This occurred at the same time that the World Bank released its latest Gulf Economic Update (GEU), which stated that increased oil receipts combined with a gradual rebound in the UAE’s non-oil sector will boost fiscal revenue, causing a fiscal surplus to be roughly 4.4 percent of GDP in 2022.
According to the estimate, the UAE’s current account surplus will reach 11.2 percent of GDP in 2022 thanks to recent bilateral free trade agreements with Asian countries and robust oil exports. However, the bank anticipated that real GDP would drop to 4.1 percent in 2023 due to a potential slowdown in global demand and tighter financial conditions.
The Gulf Cooperation Council’s (GCC) economies are anticipated to grow by 6.9 percent in 2022 before slowing to 3.7 percent and 2.4 percent in 2023 and 2024, respectively, according to the GEU.
Issam Abousleiman, regional director for the GCC at the World Bank, stated “There is an excellent and timely opportunity to diversify the economy further using a green growth strategy, and playing a leading role in the global transition to low-carbon economies“.

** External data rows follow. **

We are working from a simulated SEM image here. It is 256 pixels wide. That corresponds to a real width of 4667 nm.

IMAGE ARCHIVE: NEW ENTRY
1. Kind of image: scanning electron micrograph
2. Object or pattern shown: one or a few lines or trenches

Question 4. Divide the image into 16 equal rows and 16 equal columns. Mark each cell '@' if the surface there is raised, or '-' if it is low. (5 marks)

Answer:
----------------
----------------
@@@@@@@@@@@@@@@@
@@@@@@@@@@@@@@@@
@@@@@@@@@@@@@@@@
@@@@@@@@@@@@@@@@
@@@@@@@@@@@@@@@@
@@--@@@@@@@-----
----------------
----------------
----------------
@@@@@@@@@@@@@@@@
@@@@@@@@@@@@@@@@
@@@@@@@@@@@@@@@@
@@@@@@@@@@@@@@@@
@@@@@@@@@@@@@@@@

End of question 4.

The analysis predicts that the combined GDP of the GCC nations would be close to US$ 2 trillion in 2022.
The GDP of the GCC as a whole would increase to an anticipated US$ 6 trillion by 2050 if business as usual were to continue. However, the GDP of the GCC nations might increase to approximately US$ 13 trillion by 2050 if they adopted a green growth plan that would aid and speed up their economic diversification.